In Paris, Ontario, there's a large plaza sign advertising both The Paris Sleep Laboratory and the Canadian Post Office. The synergy there, of course, should be obvious --at least from the point of view of the humorist. Recent revivals of the idea that Microsoft might want to take over Red Hat have a similar quality to them.
As David Berlind recently pointed out in his piece Is Microsoft considering acquisition of Red Hat? Microsoft could see Red Hat's acquisition as a nice way to undermine IBM, but might not consider that a sufficient reason to do it. That, of course, is Microsoft's perspective, but what about Red Hat's? This is a company, remember, that wants to be Microsoft and, like Microsoft, makes its living packaging and selling other people's ideas.
From Red Hat's perspective this could be a marriage made in heaven -- offering both a defense against the two greatest strategic threats it faces and a graceful way for key players to fold their tents and steal away into the night.
The biggest threat Red Hat faces right now is that IBM could settle with SCO and then release its own Linux along with workstations and servers based on the Cell processor. With SuSe essentially out of the picture, Linspire in a world by itself, and Debian not getting the press it deserves, such a move by IBM would leave Red Hat with nowhere to go except a suicidal head-to-head competition with Microsoft in the x86 marketplace. Given that Cell outperforms x86 by an order of magnitude and doesn't have the security weaknesses built into the x86, this would leave them fighting to hold an ever decreasing share of a shrinking market.
The second most important threat facing them is that an IBM Linux on Cell offering gives the Linux and general open source communities an opportunity to rebel against Red Hat's pretense of selling support with free licenses rather than licenses with free support. Since that's the fundamental underpinning for Red Hat's business model, taking it away would obliterate the company.

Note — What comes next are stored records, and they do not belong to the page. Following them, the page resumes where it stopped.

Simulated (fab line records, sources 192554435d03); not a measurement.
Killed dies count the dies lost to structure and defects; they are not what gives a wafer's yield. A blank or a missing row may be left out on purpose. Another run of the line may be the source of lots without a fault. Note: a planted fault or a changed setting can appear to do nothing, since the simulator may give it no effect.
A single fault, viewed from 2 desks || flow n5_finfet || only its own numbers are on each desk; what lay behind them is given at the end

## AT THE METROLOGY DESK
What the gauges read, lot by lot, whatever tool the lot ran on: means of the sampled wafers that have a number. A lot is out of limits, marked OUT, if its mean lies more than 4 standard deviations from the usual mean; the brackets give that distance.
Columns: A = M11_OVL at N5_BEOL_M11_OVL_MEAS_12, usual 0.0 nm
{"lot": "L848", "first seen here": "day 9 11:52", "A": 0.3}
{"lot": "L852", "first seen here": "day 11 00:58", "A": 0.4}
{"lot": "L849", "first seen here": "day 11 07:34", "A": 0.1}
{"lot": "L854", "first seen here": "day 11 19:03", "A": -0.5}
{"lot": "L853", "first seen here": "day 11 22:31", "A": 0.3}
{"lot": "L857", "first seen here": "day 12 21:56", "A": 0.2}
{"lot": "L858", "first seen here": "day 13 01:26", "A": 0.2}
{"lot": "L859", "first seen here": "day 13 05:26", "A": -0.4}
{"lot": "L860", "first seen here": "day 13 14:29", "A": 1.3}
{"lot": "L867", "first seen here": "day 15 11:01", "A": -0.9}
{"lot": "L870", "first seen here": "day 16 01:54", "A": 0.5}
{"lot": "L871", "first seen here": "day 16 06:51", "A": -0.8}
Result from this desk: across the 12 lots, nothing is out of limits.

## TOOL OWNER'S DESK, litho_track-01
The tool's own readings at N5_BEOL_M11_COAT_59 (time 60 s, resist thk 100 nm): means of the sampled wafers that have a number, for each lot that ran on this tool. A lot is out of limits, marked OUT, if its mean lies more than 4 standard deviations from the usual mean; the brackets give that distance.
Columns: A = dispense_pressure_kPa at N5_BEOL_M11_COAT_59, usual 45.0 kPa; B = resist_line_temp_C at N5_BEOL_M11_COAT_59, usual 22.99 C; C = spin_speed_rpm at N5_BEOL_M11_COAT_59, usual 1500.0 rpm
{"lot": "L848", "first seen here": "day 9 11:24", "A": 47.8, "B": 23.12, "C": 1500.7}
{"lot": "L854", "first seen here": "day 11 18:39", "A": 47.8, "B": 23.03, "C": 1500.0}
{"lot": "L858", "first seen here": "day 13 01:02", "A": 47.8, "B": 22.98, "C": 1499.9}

Getting acquired therefore makes sense as Red Hat's Plan B -but Microsoft's Plan B has traditionally been Plan A delayed a few years and I can see no reasonable business scenario under which the acquisition makes sense for them. What would make sense for Microsoft, in contrast, would be a technology sharing arrangement with Red Hat in those areas, like identity management, where doing so would assert Microsoft's freedom of action without actually contravening the letter of its settlement agreement with Sun. That would neatly leverage Red Hat's traditional anti-Sun stance as a balance against its own uncomfortable relationship with the people it fears most, at the cost of giving Red Hat some positive press and incurring the risk of being named in a few more GPL lawsuits - in other words, a deal with nothing but upside for Microsoft.